One point of view of a trampoline is that you are implementing a small virtual machine (or, in the terminology of SICP and I believe the original Scheme paper, a "register machine") with two instructions: call and return. The virtual machine provides the programmer with a very controlled goto statement, known as a tail call.
The more general principal is that you can introduce small virtual machines to extend a language with features not present in the original one. In an extreme case, you can extend C with a virtual machine that implements all of Common Lisp. Much less extreme is an asynchronous event loop using generators. (A language isn't just its syntax.)
Separate topic:
Comment of the first part of the series:
>Alternative title: I wish Python had tail-call elimination.
I really like Python a lot and there are many features that could be added to Python, but on the other hand, Python is just nice as it is, as long as what you're trying to do fits into its capabilities. There's also the case of some of those potential features threatening to go against the Zen of Python (particularly "There should only be one way to do it" and "If the implementation is hard to explain, it's a bad idea.")
If you are going to require high-performance * , or things that collide with the Global Interpreter Lock, etc, then simply Python is not the best choice. I'd also liked Python to have Tail Call Elimination, along with many other features I would love Python to have, but for those I simply use Common Lisp, which does have them (plus a ton of other features), however it will not produce code as beginner-friendly as with Python.
In Common Lisp we can use macros to bring about a reasonable tail calling system without relying on TCO support in the implementation.
In the Lisp source file below, I provide a tlet operator whose syntax resembles labels, but which compiled to a tagbody in which the "functions" are just labels.
There is also deftail for tail calling among global functions, which is based on dynamic non-local returns and a dispatch mechanism.
Really fantastic point. I'm not a heavy user of Python. But, when I need to quickly prototype something its simplicity - i.e. one good way to do something, although this is a little exaggerated - makes the development very quick. Given my late start with Python, I work only in 3.x so I don't even need to look at search results with 2.x solutions in them: the range of solutions is narrowed further.
I'm not sure exactly why people bring up performance when tail call elimination is mentioned. Maybe because sometimes it's called "tail call optimization"? Besides replacing a call with a jump, it's more of an "optimization" in the sense that it allows an optimizing compiler to see and optimize a loop. However, CPython is not an optimizing compiler, and it would barely be an optimization.
Rather, tail call elimination is a feature that allows for a very controlled goto statement, and even a computed goto. However, "continue" and "break" seem to work well enough for most cases. Perhaps the strongest objection to having TCO is that stack traces become more inscrutable.
>I'm not sure exactly why people bring up performance when tail call elimination is mentioned.

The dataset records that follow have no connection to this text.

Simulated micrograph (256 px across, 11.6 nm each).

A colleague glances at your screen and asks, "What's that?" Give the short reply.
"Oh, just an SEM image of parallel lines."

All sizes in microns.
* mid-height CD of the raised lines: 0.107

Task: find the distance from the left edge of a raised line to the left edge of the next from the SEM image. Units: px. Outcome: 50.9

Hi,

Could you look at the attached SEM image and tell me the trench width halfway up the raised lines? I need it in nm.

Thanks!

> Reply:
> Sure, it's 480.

Yes, you are correct, however i was mentioning TCO and performance as separate topics. This nonwithstanding, consider that TCO allows writing recursive functions without utilizing call stack space, and this might have some performance impact as well.
> There's also the case of some of those potential features threatening to go against the Zen of Python
It seems like "Zen of Python" is applied inconsistently, especially the "one way to do it" rule. Python is horrid about "one way to do it"--list comprehensions vs loops, decorator syntax vs `x = decorate(x)`, try/except/finally vs with, etc etc. In particular, if we are going to force a choice between iterative and recursive based on "one way to do it", then I would vote recursion + tco. Of course, this is a false dichotomy and we could have the best of both worlds.
> if you are going to require high-performance * , or things that collide with the Global Interpreter Lock, etc, then simply Python is not the best choice.
Unfortunately, people rarely realize their performance requirements until they're neck-deep in Python. Basically if you ever, ever, ever think you might need decent performance, there are performant languages that beat Python at its own friendliness/maintainability game (Go comes to mind).
I don't see a conflict between loops, list comprehensions and other shortcuts - use the syntax sugar where it makes the code simpler/easier to read, otherwise stick to plain loops.
My own rules for "list/dict comprehension" versus "loops" versus "generator expressions" are the following:
* use a loop where you are interested only in the side-effects or where it will make the code easier to read
* use generator expressions where you don't really need to instantiate a list, for example when you are just iterating over the result and throwing it away.
* use list or dict comprehensions where you need to build and save a list/dict and the resulting code does not resemble a lisp program (where the choice does not make the program harder to read).
I used to use "visit" flags in relational projects to incrementally scan trees. You start by putting the top node in a node inventory table, scan it, and add any new nodes (branches) to the inventory table, with the "visit" flag initialized with False. (Index the visit flag.) You keep querying and scanning nodes until all the visit flags are True. Pseudo-Code:
1. Add first node to inventory, set node.visit=false.
2. Query for 1st of any nodes with visit=false. (Order doesn't really matter in the end.)
3. If none found, stop.
4. If the found node has branches, add them to inventory with visit=false.
When you say "relational projects" and "query for", you don't mean that you were using an RDBMS? Because, in that case, this pseudo-code represents a gigantic waste of time and resources.
As usual, this kind of misses the point. Trampolining for TCO/TCE is fun, but not really worth it. Rather it's cool for concurrency and scheduling, like in Twisted. Dabeatz had a great tutorial in 2009 (using Py 2.5+ - oh my! :-)): http://www.dabeaz.com/coroutines/
The more general principal is that you can introduce small virtual machines to extend a language with features not present in the original one. In an extreme case, you can extend C with a virtual machine that implements all of Common Lisp. Much less extreme is an asynchronous event loop using generators. (A language isn't just its syntax.)